Do you talk the talk or walk the walk?
There’s a lot of people around that spout the latest (or their latest) business management theory and will jump at the opportunity to advise you how you should be doing your job or running your business. In fact, since social media came of age, there’s more than a ‘lot’, there’s a swarm of wannabe advisors out there.
So what’s wrong with that? Well, if you’re looking for someone with, say, marketing expertise and you find someone with extensive experience and a track record of success in marketing, there’s nothing wrong with that. But if you’re looking for someone who can proactively help you grow your business and assist with almost anything you can throw at them, you don’t really want someone who’s never run their own business and built it successfully themselves, do you? And most wannabe advisors haven’t done that.
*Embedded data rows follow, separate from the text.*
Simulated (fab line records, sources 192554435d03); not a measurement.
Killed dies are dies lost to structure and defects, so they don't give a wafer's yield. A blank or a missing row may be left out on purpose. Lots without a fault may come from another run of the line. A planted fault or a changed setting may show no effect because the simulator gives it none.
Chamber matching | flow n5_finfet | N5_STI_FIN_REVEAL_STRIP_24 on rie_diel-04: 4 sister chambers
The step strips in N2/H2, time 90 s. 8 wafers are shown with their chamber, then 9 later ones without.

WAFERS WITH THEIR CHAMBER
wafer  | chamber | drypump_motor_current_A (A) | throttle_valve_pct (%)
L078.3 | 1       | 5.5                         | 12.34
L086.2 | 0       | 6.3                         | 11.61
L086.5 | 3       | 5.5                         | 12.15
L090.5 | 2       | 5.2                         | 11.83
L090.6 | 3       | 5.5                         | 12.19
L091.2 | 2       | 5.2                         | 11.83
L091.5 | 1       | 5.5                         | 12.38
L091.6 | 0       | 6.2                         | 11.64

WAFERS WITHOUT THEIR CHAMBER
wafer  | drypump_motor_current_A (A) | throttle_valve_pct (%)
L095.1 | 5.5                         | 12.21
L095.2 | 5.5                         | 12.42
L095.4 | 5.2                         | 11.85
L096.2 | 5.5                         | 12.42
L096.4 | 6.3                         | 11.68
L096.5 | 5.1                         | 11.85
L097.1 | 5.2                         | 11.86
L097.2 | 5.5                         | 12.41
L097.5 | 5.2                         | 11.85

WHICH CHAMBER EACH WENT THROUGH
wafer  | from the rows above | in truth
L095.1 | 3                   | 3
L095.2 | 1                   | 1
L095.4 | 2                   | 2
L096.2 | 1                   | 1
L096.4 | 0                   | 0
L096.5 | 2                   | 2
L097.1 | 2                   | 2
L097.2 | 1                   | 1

It would be rather like a tennis professional being coached by a club tennis player, or a football team being managed by an avid supporter.
The trouble is that many people who’ve worked at a senior level in larger businesses perceive that they know all about running a small business. Whereas frankly, they know diddly-squat. The challenges of running your own show are so broad and so significant, that no-one who hasn’t done it themselves can really understand.
We’re not talking theory here. If the sales leads don’t come in next month, there’s going to be a big gap in revenues down the line which may make the difference between survival and failure. If you don’t get the share option scheme organised and implemented effectively some of your key people might be leaving before long. If you don’t make sure that a major customer’s complaint is resolved quickly, effectively and diplomatically it could be devastating. If you don’t plan and manage cashflow accurately, the bank could be calling in their loan next month and you’ll be out of business. This is the real world. In the world of entrepreneurship there isn’t any protection. There’s no large corporate business machine grinding on regardless of the mistakes you make or the jobs you don’t do.
So next time you’re selecting someone to help you with your business, in whatever role it might be, don’t choose the person with the slick polished presentation (unless that’s what you want them to be doing), or the person that talks eloquently about what they would do for you. Instead pick the person with the track record, who may be in some ways a bit rough round the edges, who’s not the same as everyone else, who has the experience of building a successful business, and knows a lot more about walking the walk that he or she cares about talking the talk. That’s why this week’s article is deliberately short.